By Tom Toles, the Washington Post.
In 9th grade, Mrs. Studer told me I was a total dud at math. I guess she was right: I just can’t figure out how things are supposed to work in times like these. I think I need some help with these equations.
Finally, folks seem to be spending less, and perhaps consuming what they already have instead of consuming what they don’t need. Do we really need a DVD player in the shower? (Wetflix?).
American consumers have been totally out of control for far too long – journalist Steven Pearlstein, in Saturday’s Post, says that the economic meltdown has been fueled by “decades of national profligacy.”
So here’s the part I don’t get. The pundits, like Pearlstein, or Thomas Friedman at the New York Times, are urging us to come to our consumerist senses, hold mortgages that are non-fiction, get rid of credit card and line-of-credit debt. Meanwhile UCLA’s Prof. Jared Diamond reminds us that the developed nations of the world consume 32 times more stuff than the developing world, a circumstance that is ridiculously unsustainable (if everyone on Earth consumed like we did, it would be as if the planet had a population of 72 billion. Now that’s “Hot, Flat, and Crowded”).

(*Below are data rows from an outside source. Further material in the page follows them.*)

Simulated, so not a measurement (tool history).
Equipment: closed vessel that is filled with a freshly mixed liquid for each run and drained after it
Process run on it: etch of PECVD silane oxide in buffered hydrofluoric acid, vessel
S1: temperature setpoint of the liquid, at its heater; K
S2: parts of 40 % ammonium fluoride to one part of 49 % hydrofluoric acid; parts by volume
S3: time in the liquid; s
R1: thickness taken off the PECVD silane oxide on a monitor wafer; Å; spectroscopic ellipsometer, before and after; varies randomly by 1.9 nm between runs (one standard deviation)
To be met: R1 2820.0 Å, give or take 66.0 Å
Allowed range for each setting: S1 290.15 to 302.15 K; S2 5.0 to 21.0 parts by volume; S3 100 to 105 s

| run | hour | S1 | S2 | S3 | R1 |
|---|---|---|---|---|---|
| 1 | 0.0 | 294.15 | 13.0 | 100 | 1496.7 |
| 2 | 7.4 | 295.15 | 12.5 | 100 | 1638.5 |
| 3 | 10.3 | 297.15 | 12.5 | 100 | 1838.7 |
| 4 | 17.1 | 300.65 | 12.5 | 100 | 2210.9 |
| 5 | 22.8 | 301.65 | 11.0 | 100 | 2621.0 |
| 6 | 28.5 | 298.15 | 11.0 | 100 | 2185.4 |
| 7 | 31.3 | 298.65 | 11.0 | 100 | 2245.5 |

On the other hand, we hear that retail sales have taken a nosedive and earnings are choking. Unemployment is rising fast, new construction is way down, and the car companies are shutting for a month at a time (finally). We need to get out their and spend! So here’s my question: are we supposed to buy stuff now or not?
How exactly should we arrange our economic lives? For decades, our economic mantra has been “more.” Growth, for its own sake, has been the goal. Now we learn that growth perhaps has limits – limits of capital and credit: even greed appears to have found its limits. We can’t really buy what we need most – goods that are renewable and local, and communities that are sustainable – because there’s not much of it for sale at the moment.
When we hear about restructuring, perhaps we need to step back and think more radically about reorganizing our economy. A good read in this regard is Bill McKibben’s “Deep Economy: the Wealth of Communities and the Durable Future.” He asks, and attempts to answer, a pretty basic question: what is our economy for? What is it supposed to do, and what does it need to do for all of us to enjoy a common wealth? For me, the economy is not doing much that I want it to. Maybe for you too.
Something to think about as we zip off to the mall, or the foreclosure auction.